Exploring Lancashire with Chris Moss

To commissioning editors on travel sections (and I used to be one of those) the writer Chris Moss is synonymous with Latin America. He lived for a decade in Buenos Aires, working first as a teacher and then as a journalist, filing for the  Herald, the local English-language daily, and for newspapers in the UK and the US. After returning to Britain in 2001, he was sent back regularly by editors who wanted to make the most of his expertise and his prize-winning prose.

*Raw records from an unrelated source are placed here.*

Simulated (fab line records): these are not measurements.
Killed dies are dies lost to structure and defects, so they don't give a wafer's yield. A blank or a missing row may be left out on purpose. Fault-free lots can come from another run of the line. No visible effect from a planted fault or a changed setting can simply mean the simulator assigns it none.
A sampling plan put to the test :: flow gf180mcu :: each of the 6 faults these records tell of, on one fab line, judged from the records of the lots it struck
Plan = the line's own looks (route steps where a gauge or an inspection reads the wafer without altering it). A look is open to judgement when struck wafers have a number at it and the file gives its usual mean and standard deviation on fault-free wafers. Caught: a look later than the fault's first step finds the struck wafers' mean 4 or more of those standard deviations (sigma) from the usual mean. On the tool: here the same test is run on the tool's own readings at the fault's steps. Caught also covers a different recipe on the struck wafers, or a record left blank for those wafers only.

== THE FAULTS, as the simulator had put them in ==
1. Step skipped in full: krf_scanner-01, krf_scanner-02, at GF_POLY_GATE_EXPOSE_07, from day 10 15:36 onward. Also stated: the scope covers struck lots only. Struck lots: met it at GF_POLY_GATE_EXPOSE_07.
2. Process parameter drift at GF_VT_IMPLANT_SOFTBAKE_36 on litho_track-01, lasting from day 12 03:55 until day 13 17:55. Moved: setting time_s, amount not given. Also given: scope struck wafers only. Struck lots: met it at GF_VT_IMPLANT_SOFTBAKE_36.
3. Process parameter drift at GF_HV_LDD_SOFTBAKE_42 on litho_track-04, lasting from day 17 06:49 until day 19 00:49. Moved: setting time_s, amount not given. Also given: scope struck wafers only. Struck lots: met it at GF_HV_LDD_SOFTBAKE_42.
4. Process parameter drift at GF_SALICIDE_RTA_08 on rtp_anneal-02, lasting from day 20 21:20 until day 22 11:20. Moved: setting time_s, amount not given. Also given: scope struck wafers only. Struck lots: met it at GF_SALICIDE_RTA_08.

In between journalistic assignments — which have taken him to every country in South America at least once, and to Central America and many other parts of the world, too — he wrote his first book: a cultural history of Patagonia. He has also lived in London (and produced a literary companion for commuters, Smoothly From Harrow), South Wales (he wrote a guide to the coastal path between Tenby and Swansea) and Devon. But he was born (in 1966) in Lancashire, and in 2021 he resettled there, near Pendle Hill, which he reckons is “one of the most beautiful lumps of rock in the British Isles”. In a forthcoming book, he digs into the past of his native county, reminding us what it has done through cotton, canals and railways, science, television and sport. In Lancashire: Exploring the Historic County that Made the Modern World (Old Street Publishing, £25, February 17, 2026), he “visits familiar and unknown corners, seeking a sense of place as well as the elusive sensation of a homecoming. Exploring a county that is often misunderstood, even maligned, he reaches beyond caricatures and clichés to trace lines from its long history to its conflicted, contradictory present.”

While Lancashire is making its way to the printers, he is working on another book, based on his “Where tourists seldom tread” series for The Guardian.